Rivergrace’s foster sister Nutmeg Farbranch is in love with the queen’s brother Jeredon. Nutmeg has been trying to nurse Jeredon back to health following a spinal injury he sustained in the first book. Jeredon loves her too, but he feels he can’t, because she’s a Dweller and he’s a Vaelinor. The elvish Vaelinor are quite racist, and even make slurs against Sevryn because he doesn’t have the two-toned eyes that full blooded Vaelinors have.
Meanwhile, we learn about Quendius, Narskap, and their plan to reforge the demon Cerat into deadly arrows with which he will slay his enemies. Diort shoots the queen’s hawks down so she can’t figure out what he’s doing. Also, there are rumors that the old Gods of Kernan are coming back.
During this time, Nutmeg’s brother joins the evil warlord’s band so he can spy, and he watches while Quendius destroys the magical jewel that holds the wards that keep the Raymy away from Vaelinor lands. The queen and her allies are horrified that Quendius could be so evil, but at this point in the novel I’d already grown fond of Quendius because, he’d at least had some character development. In fact, I was kind of rooting for him.
Rivergrace and Nutmeg get tired of their respective beaus and take off for a library, where they gather more information about the troubles ahead. They find Narskap, the sidekick of the evil Quendius, except this time he’s nice and gives information. After they leave, it’s discovered that someone poisoned the library. The queen uses this and another flimsy rumor she heard to decide that Rivergrace is a traitor.
The queen captures Rivergrace and Nutmeg and throws them in a dungeon, but Rivergrace is rescued, and taken to some mysterious caves. Nutmeg goes after her, Sevryn goes after her, the queen goes after her, and it all falls together in a giant action scene with battles, reconciliation with characters from the earlier novel, and tearful death-scenes.
I won’t spoil the plot, because those who read The Four Forges were probably looking forward to finding out what happened to Sevryn, Rivergrace, Queen Lariel and the others. Those who hadn’t read the first novel, like me, will wonder why we are supposed to care about these characters.

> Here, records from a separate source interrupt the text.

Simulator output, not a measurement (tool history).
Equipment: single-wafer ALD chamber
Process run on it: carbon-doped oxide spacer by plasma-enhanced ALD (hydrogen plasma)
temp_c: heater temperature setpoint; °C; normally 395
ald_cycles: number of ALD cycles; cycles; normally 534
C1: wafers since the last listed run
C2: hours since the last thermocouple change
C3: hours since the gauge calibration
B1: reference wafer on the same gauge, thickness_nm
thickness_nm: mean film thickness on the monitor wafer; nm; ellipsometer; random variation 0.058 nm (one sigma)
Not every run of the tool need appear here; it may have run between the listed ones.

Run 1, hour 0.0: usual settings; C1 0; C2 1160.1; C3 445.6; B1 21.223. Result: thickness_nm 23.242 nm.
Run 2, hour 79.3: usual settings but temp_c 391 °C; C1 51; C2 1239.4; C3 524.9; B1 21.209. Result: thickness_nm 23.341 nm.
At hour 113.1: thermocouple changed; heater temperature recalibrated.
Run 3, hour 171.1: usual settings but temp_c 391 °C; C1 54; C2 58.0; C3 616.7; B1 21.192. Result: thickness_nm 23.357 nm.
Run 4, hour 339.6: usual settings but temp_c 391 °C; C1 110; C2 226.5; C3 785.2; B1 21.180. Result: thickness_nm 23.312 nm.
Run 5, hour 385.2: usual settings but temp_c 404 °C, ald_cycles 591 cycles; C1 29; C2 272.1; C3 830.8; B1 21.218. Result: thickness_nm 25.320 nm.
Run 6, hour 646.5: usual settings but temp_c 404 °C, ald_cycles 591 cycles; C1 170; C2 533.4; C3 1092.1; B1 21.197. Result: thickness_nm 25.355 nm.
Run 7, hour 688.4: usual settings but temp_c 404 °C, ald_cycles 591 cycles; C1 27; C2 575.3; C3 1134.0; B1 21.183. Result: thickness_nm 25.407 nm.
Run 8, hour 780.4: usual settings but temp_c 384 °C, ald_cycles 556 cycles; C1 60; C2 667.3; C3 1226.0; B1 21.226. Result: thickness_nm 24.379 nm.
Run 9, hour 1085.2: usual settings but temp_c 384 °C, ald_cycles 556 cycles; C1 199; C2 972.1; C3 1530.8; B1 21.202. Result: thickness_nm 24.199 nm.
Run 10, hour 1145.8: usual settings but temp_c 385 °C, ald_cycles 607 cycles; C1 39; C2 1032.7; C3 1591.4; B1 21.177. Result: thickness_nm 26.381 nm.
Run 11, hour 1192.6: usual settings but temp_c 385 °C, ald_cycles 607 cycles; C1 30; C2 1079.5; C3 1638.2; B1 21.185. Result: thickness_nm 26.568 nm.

One of the problems I had coming into this without reading the first novel is that I wasn’t there for when the Vaelinor proved their worth and valor. I just started reading about a bunch of prissy elves who conquered this land and treat the humans like second-class citizens. If a bunch of pointy-eared jerks conquered my country, I’d be sniping them from windows and strapping IEDs to their corpses. The people seem to be okay with it because elves are pretty and pretty means good, right? But it didn’t fit. It’s kind of like when you see a movie where Nicolas Cage is playing one of the characters, and they don’t bother giving you backstory because hey, who doesn’t like Nick Cage?
The Vaelinor are racist, petty, and self-absorbed, especially the queen. We don’t see anything about her that makes her worth caring about. The first half of the book is all set up for the final climactic scene, and the only characters who are really developed are Sevryn, Rivergrace, and Nutmeg. Frankly, Nutmeg’s folksy aphorisms and apostrophe-laden dialect made her annoying. As a result, by the time I got to the end of the novel, all I cared about was whether Rivergrace and Sevryn would be together.
The fact that The Dark Ferryman is the weak middle of a trilogy is only one of this novel’s problems. I admit I have a strong aversion to high fantasy: there’s no hate like hate which was once love. I expect mediocrity. Every once in a while, an author like Kate Elliot or Scott Lynch will come along and convince me that something wonderful can be done with this hoary sub-genre, but this book did nothing to break stereotypes.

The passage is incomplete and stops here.